Offence under Section 148 IPC is distinct and separate from the offence
under Section 302 IPC. The State should have filed an appeal seeking conviction
of the appellant under Section 302 IPC apart from his conviction under Section
148 IPC. This has not been done in the present case. The offence of rioting
with deadly weapon under Section 148 IPC is separate and distinct from the
offence under Section 302 IPC.
Moreover, according to the trial court, the cause of death is syncope.
(11) In the case of Satbir v. Surat Singh and others AIR 1997 SC 1160, the
accused was sentenced under Section 302/148 IPC and, therefore, this Court took
the view that separate sentence under Section 148 was not necessary.
(12) In the case of Nanda Kishore Mohanty v. The State of Orissa AIR 1961
Orissa 29, it has been held that once a charge under Section 148 IPC was framed
the Magistrate must say whether the person charged is convicted or acquitted.

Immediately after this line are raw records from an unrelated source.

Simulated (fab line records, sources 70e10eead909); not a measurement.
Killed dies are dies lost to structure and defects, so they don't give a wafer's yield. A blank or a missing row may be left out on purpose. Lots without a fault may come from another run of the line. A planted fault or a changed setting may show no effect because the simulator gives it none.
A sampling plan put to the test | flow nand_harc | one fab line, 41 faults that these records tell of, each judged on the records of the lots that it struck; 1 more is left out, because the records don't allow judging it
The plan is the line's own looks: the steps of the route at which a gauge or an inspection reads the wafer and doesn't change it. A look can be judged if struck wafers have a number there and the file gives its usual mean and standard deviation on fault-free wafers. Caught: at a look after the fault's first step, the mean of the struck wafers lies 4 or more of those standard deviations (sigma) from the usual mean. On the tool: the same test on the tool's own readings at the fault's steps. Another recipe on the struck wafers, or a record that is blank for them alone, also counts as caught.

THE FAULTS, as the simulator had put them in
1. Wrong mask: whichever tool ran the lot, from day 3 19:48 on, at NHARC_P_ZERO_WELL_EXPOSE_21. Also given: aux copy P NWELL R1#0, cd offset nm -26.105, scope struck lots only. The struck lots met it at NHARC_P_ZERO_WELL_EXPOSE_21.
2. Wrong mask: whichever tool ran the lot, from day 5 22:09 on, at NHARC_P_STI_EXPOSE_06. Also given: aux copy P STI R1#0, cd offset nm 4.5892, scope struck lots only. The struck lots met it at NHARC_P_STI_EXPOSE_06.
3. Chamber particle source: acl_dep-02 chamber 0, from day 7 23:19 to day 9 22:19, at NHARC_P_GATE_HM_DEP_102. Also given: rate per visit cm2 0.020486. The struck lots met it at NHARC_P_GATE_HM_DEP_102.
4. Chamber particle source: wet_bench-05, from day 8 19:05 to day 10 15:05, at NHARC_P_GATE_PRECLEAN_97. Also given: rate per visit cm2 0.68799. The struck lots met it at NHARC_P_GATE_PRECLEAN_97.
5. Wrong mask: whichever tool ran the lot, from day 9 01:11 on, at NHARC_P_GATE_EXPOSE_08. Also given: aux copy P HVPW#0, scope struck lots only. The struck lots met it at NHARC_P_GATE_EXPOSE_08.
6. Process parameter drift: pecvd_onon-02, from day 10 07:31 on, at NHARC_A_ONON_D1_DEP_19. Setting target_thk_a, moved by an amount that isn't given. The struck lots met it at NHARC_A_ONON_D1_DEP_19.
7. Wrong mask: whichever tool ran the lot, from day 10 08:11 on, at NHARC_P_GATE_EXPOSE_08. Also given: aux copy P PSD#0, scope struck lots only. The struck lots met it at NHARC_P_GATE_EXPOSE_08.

In that case, though the petitioner was charged under Section 148 IPC, the
judgment of the Magistrate was silent as to whether petitioner was guilty or
not. The Additional Sessions Judge assumed that the petitioner stood convicted
under Section 148 IPC altered the conviction to Section 147 IPC. In that case,
the petitioner was also charged under Section 455/149 IPC and under Section
323/149 IPC. In that connection, it was held as under :- "(6) Another
serious mistake committed by the Magistrate was his omission to mention
expressly in his judgment as to whether he convicted the petitioner under
Section 148, I.
P. C., or not. Once a specific charge under that section was framed, the
Magistrate must expressly say whether he convicts the accused of that offence
or whether he acquits him of that offence. Though the petitioner was charged
under Section 148, the judgment of the Magistrate is silent as to whether that
charge was proved or not. The learned Sessions Judge also committed an error by
overlooking this mistake on the part of the trying Magistrate and assuming that
there was a conviction under that section by the Magistrate and that he would
be justified in altering it to a conviction under Section 147, I.
P.C. It is indeed unfortunate that in cases of this type where sentences of
imprisonment have been passed the two lower courts should have committed such
obvious mistake, presumably through negligence.
(7) The net result therefore is that though the petitioner was charged under
Section 148, I. P. C., the trying Magistrate has not passed any order, either
of conviction or acquittal in respect of that charge and the Sessions Judge has
convicted him under Section 147, I. P. C.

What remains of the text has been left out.